Address allocation for MANET merge and partition using cluster based routing
© Singh et al.; licensee Springer. 2014
Received: 8 May 2014
Accepted: 1 October 2014
Published: 16 October 2014
Network merges and partitions occur quite often in MANET wherein address auto-configuration is a critical requirement. There are various approaches for address auto-configuration in MANETs which allocate address to the nodes in a dynamic and distributed manner in which HOST ID and MANET ID are assigned on the basis of their Base value. MANET merges and partitions employing Cluster Based Routing Protocol require a node to be assigned as the Cluster Head (CH). This paper presents the Election Algorithm which assigns a node as the Cluster Head on the basis of its weight. Through simulation using the NS-2, it has been shown that the Election Algorithm improves the packet delivery ratio (PDR) significantly and decreases the packet delay to a great extent in comparison to the existing AODV protocol.

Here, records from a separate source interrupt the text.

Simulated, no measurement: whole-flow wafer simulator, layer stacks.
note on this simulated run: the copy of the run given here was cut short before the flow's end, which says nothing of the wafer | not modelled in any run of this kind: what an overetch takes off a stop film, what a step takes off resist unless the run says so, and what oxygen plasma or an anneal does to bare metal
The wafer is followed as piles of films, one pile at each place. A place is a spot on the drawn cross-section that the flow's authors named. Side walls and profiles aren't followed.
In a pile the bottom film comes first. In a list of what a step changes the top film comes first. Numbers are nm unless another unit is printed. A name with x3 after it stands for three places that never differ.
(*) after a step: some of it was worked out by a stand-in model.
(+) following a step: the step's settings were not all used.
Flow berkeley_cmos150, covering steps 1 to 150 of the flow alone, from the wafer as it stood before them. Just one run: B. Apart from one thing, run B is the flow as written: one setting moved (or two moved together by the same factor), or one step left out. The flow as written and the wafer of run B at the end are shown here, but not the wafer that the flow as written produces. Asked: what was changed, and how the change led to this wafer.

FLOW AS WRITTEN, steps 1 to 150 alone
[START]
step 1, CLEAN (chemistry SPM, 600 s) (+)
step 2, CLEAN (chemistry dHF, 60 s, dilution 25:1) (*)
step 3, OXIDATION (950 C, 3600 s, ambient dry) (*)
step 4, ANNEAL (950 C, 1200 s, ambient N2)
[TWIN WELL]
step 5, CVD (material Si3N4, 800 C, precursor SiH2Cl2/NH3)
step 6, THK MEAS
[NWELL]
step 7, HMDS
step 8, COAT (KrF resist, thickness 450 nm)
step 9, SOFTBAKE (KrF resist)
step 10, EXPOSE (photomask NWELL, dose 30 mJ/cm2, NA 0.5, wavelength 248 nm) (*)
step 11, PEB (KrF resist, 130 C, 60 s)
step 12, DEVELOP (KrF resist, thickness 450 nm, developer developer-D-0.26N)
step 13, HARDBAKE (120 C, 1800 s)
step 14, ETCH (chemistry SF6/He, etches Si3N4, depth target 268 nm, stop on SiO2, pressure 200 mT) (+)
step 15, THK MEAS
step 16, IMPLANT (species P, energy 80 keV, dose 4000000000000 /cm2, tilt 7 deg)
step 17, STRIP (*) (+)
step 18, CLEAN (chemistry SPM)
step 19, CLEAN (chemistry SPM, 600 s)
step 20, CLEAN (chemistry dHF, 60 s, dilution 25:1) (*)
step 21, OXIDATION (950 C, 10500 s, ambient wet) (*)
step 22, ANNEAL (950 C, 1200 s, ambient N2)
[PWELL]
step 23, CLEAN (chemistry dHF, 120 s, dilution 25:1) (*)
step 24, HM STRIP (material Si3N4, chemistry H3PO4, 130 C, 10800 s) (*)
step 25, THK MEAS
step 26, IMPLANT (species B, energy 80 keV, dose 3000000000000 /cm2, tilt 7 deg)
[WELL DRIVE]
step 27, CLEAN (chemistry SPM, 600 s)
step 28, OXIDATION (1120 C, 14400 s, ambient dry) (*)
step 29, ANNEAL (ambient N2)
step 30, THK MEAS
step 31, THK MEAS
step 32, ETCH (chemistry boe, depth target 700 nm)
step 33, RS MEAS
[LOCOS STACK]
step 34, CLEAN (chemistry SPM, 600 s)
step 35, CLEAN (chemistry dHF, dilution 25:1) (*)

KeywordsMANET Network merging Network partitioning Clustering
Mobile Ad hoc Network (MANET) is dependent on the wireless technology and thus relies on the wireless transmitting devices. Wireless channels are used for communication among these devices without any assistance from fixed or structured infrastructure. The network consists of only nodes, and thus central management of the network is not necessary in guiding the nodes on how to communicate. The nodes act as routers and cooperate among themselves to facilitate communication. There are various applications in which the ad hoc networks can be used. These include the military operations, disaster situations etc. Additionally, MANET’s can be used in the local mobile connectivity, Educational applications and Wireless Sensor Networks among others.
Network interfaces for the deployment of MANET’s in various applications require the support of the network routing protocol. The primary requirement of any network is the delivery of correct message within time between the nodes and a routing protocol ensures the establishment of the route between them. Further, the functionalities of the network are completely dependent on the IP addresses of the nodes. It is also critical to ascertain if some nodes within the network have a similar IP address as it can inhibit the smooth functioning of the network.
There is a limitation of manual allocation of unique identifier due to random movement of nodes which leads to frequent changes in topology. This issue could be overcome through the address auto-configuration approach. (Indrasinghe et al.2007).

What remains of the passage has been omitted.